It is trivial to create a formally correct address that makes
absolutely
no sense, so what’s the point of doing such a complicated and
error-prone validation?
Job security? I mean, without pointer arithmetic and its associated
mysteries (negative array indices were a personal favourite), we need
something to keep us gainfully employed!
It is trivial to create a formally correct address that makes absolutely
no sense, so what’s the point of doing such a complicated and
error-prone validation?
Yeah, as I said in the footnote, the regex I posted needed some
readability treatment. Yours looks pretty nice, and exactly equivalent
except for a typo in quoted_pair:
Yeah, I’ve seen that one as well. My regex is only meant to match the
definition of an ‘addr-spec’ token (described as “global” or “simple”
address) in section 6.1 of the RFC822 grammar, as opposed to a
‘mailbox’ or ‘address’. I figure people aren’t going to type the “John
Doe [email protected]” format into a form, nor named lists (‘group’ token
in the grammar).
By “error prone” do you mean that it won’t detect addresses that don’t
exist?
No, I mean that it might declare some addresses invalid although they
aren’t.
You’ll see from my comments in the original post[1] and in my reply to
David Black in the other thread[2] that this regex is indeed compliant
with a single, non-named address as defined by the RFC[3].

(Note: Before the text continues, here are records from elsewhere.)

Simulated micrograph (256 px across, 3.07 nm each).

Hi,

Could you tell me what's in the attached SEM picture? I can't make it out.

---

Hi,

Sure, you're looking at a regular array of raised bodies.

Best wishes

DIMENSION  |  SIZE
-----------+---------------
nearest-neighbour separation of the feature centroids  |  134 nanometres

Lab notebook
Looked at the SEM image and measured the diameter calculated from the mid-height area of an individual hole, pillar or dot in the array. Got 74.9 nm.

By “error prone” do you mean that it won’t detect addresses that don’t
exist?
No, I mean that it might declare some addresses invalid although they
aren’t.
You’ll see from my comments in the original post[1] and in my reply to
David Black in the other thread[2] that this regex is indeed compliant
with a single, non-named address as defined by the RFC[3].
Possibly. Still, I prefer a simple solution over a complicated one. What
type of errors do you hope to catch with this huge regex? Typing errors?
Deliberately entered rubbish? The regex accepts just about anything with
a “@”, e.g. “$@$”.
David Black in the other thread[2] that this regex is indeed compliant
with a single, non-named address as defined by the RFC[3].
Possibly. Still, I prefer a simple solution over a complicated one. What
type of errors do you hope to catch with this huge regex? Typing errors?
Deliberately entered rubbish? The regex accepts just about anything with
a “@”, e.g. “$@$”.
Not possibly. Gauranteed. It’s compliant to the portions of the RFC I
mentioned.
Still, I’ll concede it doesn’t prevent rubbish from being entered. The
domain of valid email addresses is much larger than the domain of actual email addresses. I’m not claiming that this regex should even
be used for form validation. I dislike email validation period. My
intent in first writing the regex two years ago and bringing it up
again now is mostly:
To show off my regex-fu
To demonstrate the inadequacy of simplistic regexes for email
validation.
For instance, I’ll often use the “name+tag@domain” construct to filter
mail and/or determine who’s selling my address. When I find a form
that claims that email address is invalid, I get upset. As such, I’ve
taken it as my own personal crusade to punch down inadequate email
validations whenever I see them. My method is to demonstrate a regex
that does allow valid addresses. My first hope is that they’ll notice
the futility and just remove the email address validation altogether.
If that fails, I hope they’ll actually use the compliant regex.
The only reason I defended the regex was because you claimed it was
invalid. If you’re original argument had been that the regex was
unnecessary, I’d probably have agreed with you. Validating email
addresses by form is pointless. If someone doesn’t want to give you
their address, they won’t. Requiring them to input a valid fake
address instead of an invalid fake address doesn’t improve your data
at all. The only reason I can see that being necessary is to prevent
malformed addresses from breaking your application in some way. But if
that’s a problem, fix the application, not the email address.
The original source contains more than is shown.